SEACrowd / seacrowd-datahub

A collaborative project to collect datasets in SEA languages, SEA regions, or SEA cultures.
Apache License 2.0
60 stars 56 forks source link

Closes #309 | Create dataset loader for Vietnamese Hate Speech Detection (UIT-ViHSD) #309Uit vihsd #501

Closed Gyyz closed 5 months ago

Gyyz commented 5 months ago

Closes #309 | Add/Update Dataloader {UIT-ViHSD}

First line PR Message: Closes #{ISSUE_NUMBER}

where you replace the {ISSUE_NUMBER} with the one corresponding to your dataset.

Checkbox

Gyyz commented 5 months ago

Sorry, open a new PR due to previous commit problems from #453

ljvmiranda921 commented 5 months ago

Thank you for updating the commits! I appreciate it. I approved it now. Just waiting for @raileymontalan 's review 👍 then we can merge

Gyyz commented 5 months ago

Hi @Gyyz, it isn't clear which of the [0, 1, 2] labels here correspond to the [CLEAN, OFFENSIVE, HATE] labels specified in the paper. Could you please specify if accordingly? Thanks.

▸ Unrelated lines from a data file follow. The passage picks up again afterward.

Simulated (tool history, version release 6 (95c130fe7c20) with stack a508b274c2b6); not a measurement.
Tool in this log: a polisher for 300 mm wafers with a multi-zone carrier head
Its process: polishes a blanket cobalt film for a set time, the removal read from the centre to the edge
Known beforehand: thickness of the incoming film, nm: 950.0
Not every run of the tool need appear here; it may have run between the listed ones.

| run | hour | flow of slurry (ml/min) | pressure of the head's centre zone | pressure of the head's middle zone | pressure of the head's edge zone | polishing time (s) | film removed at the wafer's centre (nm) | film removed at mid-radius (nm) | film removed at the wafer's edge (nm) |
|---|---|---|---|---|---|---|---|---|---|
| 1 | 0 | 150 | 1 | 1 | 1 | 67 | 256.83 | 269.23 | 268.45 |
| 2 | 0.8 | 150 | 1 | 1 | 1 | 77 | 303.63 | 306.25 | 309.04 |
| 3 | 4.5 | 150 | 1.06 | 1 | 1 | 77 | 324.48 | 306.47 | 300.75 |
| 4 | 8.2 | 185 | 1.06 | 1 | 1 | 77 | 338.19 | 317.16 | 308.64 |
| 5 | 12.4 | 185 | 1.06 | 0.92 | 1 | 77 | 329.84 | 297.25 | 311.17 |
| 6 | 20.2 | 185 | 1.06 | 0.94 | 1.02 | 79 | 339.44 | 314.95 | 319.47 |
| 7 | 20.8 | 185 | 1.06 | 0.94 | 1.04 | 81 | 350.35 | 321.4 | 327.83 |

Hi, @raileymontalan, added a logging.INFO to print the details.

raileymontalan commented 5 months ago

Hi @Gyyz, it isn't clear which of the [0, 1, 2] labels here correspond to the [CLEAN, OFFENSIVE, HATE] labels specified in the paper. Could you please specify if accordingly? Thanks.

Hi, @raileymontalan, added a logging.INFO to print the details.

Hi @Gyyz, after consulting with @holylovenia, we think it would be better for the labels to be the proper class names [CLEAN, OFFENSIVE, HATE] for the SEACrowd schema. I believe the labels for the source schema can be left as is ([0, 1, 2]).

Gyyz commented 5 months ago

Hi @Gyyz, it isn't clear which of the [0, 1, 2] labels here correspond to the [CLEAN, OFFENSIVE, HATE] labels specified in the paper. Could you please specify if accordingly? Thanks.

Hi, @raileymontalan, added a logging.INFO to print the details.

Hi @Gyyz, after consulting with @holylovenia, we think it would be better for the labels to be the proper class names [CLEAN, OFFENSIVE, HATE] for the SEACrowd schema. I believe the labels for the source schema can be left as is ([0, 1, 2]).

Sure. Will update this shortly.